Each day I drive past these perfect weed-free terraces and am amazed to see the products of their labours. Potatoes seem to be ready to harvest overnight, cabbages emerge one day and are the size of footballs the next and favas, I didn’t even notice, are already being picked.
Our own favas are almost ready as are some fairly substandard looking cabbages and some weedy lettuces.
During the next month, we intend to build some new raised beds, enrich the soil with dung and start off all the summer crops. The weather has been very strange this year and the soil has not really warmed up enough. It seems that nowadays we have incredibly wet winters that suddenly give way to the heat of summer.
Whatever happened to the beautiful Algarve spring?
Saturday 30th April
I have the perfect incentive to make me go outside and do a little more weeding. Switch on any one of the UK rolling news channels and watch the politicians for 10 minutes.
Dreary Dave with his sleeves rolled up, Nice Nick being nice and Grumpy Gordon gaffing all over the place. It’s enough to make me move onto weeding a neighbour’s garden.
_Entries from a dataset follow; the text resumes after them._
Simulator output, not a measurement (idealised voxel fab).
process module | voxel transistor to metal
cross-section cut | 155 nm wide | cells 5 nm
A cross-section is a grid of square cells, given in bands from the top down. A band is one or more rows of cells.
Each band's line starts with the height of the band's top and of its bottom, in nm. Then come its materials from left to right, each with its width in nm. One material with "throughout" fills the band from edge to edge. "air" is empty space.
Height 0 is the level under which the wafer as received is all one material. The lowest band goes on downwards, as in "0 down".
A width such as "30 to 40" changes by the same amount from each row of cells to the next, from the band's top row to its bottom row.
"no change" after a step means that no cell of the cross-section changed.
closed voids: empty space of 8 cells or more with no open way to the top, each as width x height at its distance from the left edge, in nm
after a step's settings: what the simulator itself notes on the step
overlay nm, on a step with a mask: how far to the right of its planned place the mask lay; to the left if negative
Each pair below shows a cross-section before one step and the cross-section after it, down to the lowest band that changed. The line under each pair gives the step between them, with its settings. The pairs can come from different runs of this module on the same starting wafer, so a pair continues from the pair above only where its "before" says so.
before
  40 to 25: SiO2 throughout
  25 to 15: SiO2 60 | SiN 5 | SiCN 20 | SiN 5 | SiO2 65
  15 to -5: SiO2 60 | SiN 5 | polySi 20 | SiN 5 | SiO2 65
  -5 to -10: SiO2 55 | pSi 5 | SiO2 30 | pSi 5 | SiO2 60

An interesting twist in this campaign has been that the leaders don’t even pretend to meet real people. They are unashamedly surrounded by people wearing and waving the party colours as if this is how the real world is.
On occasions, they have these people to ask staged questions, which, in their transparency, are an insult to our intelligence.
Most novel unstaged question of the election campaign has to go to Mrs Duffy of Rochdale, when she asked Gordon where all these East Europeans were coming from.
His ability to avoid the obvious, albeit sarcastic response explains why he is where he is and I’m not.